Perhaps Darling Brown – for in their arrogant self-denial they are one and the same – thought that lopping a bit off mortgages would have homebuyers dancing gleefully into World of Leather and thus buy the economy out of the toilet, which only reveals that they’ve ignored the power of fear. And to quote the title of my second favourite Barry Newman film (the B-list actor, not to be confused with the thinking man’s Jonathan Ross, Barry Norman), fear is the key to our malaise and if the bank’s won’t lend to business, and there’s no other fiscal stimulus to the average joe, then forget any recovery.
Although governments are traditionally adept at invoking fear to advance their interests – Saddam’s WMDs and MMR jabs, anyone? – Darling Brown & Co. seem unable to cope with its unintended consequences. So as well as admitting their culpability, they might do well to echo FDR’s inaugural address, i.e. “The only thing we have to fear is fear itself”, rather than spouting tired excuses about it all being a global problem started elsewhere.

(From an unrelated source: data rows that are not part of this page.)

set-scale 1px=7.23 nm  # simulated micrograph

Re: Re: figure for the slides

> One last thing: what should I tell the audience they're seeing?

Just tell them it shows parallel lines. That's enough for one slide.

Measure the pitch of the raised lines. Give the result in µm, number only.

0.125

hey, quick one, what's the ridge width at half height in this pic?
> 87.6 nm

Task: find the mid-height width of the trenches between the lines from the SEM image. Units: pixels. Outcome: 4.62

For example, no-one is going to go out and buy a new car only to have it re-possessed six months later when they’ve lost their jobs. So the car manufacturers go out of business, as will their many suppliers, one of which is hanging on by its fingernails in my hometown right now – and then there’ll be even more citizens who won’t be able to afford, well, very much at all. But that’s alright, as three years hence our woefully underpaid MPs (who haven’t apparently grasped the import of this vicious circle) can be driven to their second homes in Chinese-built limos. Welcome to Third World Britain.
Having made this point to my American friend Mr. T, (who actually is a venture capitalist), he noted a growing disenchantment with his own leader’s performance: “The autoworker’s are ready to hang Obama since he’s giving them the shaft and letting the bankers go free and run wild.” Which is of course true. He added that in anticipation of escalating public unrest, “(the US government has) ear-marked 20,000 soldiers for ‘domestic duty’ ”. Ooh-ee-ooh.
That might seem a tad far-fetched here in stiff upper-lipped Blighty, but we have a reasonably effective if over-stretched welfare system and they have… soup kitchens.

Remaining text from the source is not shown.